While the principle of accountability has been an implicit requirement in the local European data protection laws, the GDPR emphasizes its importance by introducing explicit provisions.

Article 5(2) requires the controller to:

“… be responsible for, and be able to demonstrate compliance with [principles relating to processing of the personal data],

Article 24 of the GDPR requires the data controllers to:

“… implement appropriate technical and organisational measures to ensure and to be able to demonstrate that processing is performed in accordance with this Regulation.”

The above means that accountability requires a good understanding of which personal data you process, why you process it, and the legal grounds that apply to the processing. This is not just a box-checking exercise. The understanding should be systematic and ongoing, while demonstrating compliance means that you can prove this understanding at any time.

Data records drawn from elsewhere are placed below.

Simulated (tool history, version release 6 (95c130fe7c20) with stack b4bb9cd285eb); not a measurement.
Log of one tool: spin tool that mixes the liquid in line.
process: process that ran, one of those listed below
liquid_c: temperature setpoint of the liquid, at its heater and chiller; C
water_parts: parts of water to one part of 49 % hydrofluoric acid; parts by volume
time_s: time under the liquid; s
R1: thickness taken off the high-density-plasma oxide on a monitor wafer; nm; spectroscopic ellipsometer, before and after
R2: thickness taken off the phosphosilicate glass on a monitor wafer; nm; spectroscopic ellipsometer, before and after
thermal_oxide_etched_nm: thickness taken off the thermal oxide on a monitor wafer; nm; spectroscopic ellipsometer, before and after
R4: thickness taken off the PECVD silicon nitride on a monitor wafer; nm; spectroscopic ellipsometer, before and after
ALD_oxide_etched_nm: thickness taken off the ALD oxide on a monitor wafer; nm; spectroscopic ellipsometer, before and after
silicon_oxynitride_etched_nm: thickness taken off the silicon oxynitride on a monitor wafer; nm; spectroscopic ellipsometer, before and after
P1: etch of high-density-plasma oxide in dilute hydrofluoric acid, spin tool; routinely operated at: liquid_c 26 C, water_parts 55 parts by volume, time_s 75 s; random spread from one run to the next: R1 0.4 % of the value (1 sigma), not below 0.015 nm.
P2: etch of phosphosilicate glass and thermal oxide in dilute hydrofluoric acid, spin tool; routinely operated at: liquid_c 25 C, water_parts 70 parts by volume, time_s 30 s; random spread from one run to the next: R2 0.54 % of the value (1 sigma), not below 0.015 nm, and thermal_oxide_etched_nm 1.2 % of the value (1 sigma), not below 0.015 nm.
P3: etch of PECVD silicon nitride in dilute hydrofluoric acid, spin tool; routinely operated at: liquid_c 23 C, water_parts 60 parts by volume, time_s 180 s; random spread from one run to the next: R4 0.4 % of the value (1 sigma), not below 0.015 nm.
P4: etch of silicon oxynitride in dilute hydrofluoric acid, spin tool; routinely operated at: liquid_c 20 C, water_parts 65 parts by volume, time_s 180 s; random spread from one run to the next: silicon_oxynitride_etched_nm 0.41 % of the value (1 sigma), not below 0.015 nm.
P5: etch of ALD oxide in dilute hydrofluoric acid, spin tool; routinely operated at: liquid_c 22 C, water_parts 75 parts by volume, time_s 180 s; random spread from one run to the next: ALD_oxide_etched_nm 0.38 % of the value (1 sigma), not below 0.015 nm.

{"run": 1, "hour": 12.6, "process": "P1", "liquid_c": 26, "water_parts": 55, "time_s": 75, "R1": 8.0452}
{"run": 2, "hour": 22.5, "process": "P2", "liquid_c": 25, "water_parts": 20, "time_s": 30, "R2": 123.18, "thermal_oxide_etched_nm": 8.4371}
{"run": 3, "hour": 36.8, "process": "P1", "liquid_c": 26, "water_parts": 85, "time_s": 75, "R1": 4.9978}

The three main principles of accountability

To embed accountability throughout your organisation, you need to make sure that the following three principles are implemented (T. Troester-Falk  “An Accountability Approach to Demonstrating Compliance” , CPO Magazine, September 2016):

1. Responsibility:

  • The appropriate technical and organisational measures have been implemented and are maintained proactively, systematically, and on an ongoing basis.

2. Ownership:

  • The technical and organisational measures are embedded at each level in the organisation, within each department or function that processes the personal data.

3. Evidence:

  • The relevant documentation can be produced and used as evidence to demonstrate compliance at any time. Compliance should be demonstrated to the data protection authority, and to interested parties (clients, employees, etc.).

Implementing 3 main accountability principles under the EU GDPR - Advisera

What is the key enabler to embed the responsibility and ownership?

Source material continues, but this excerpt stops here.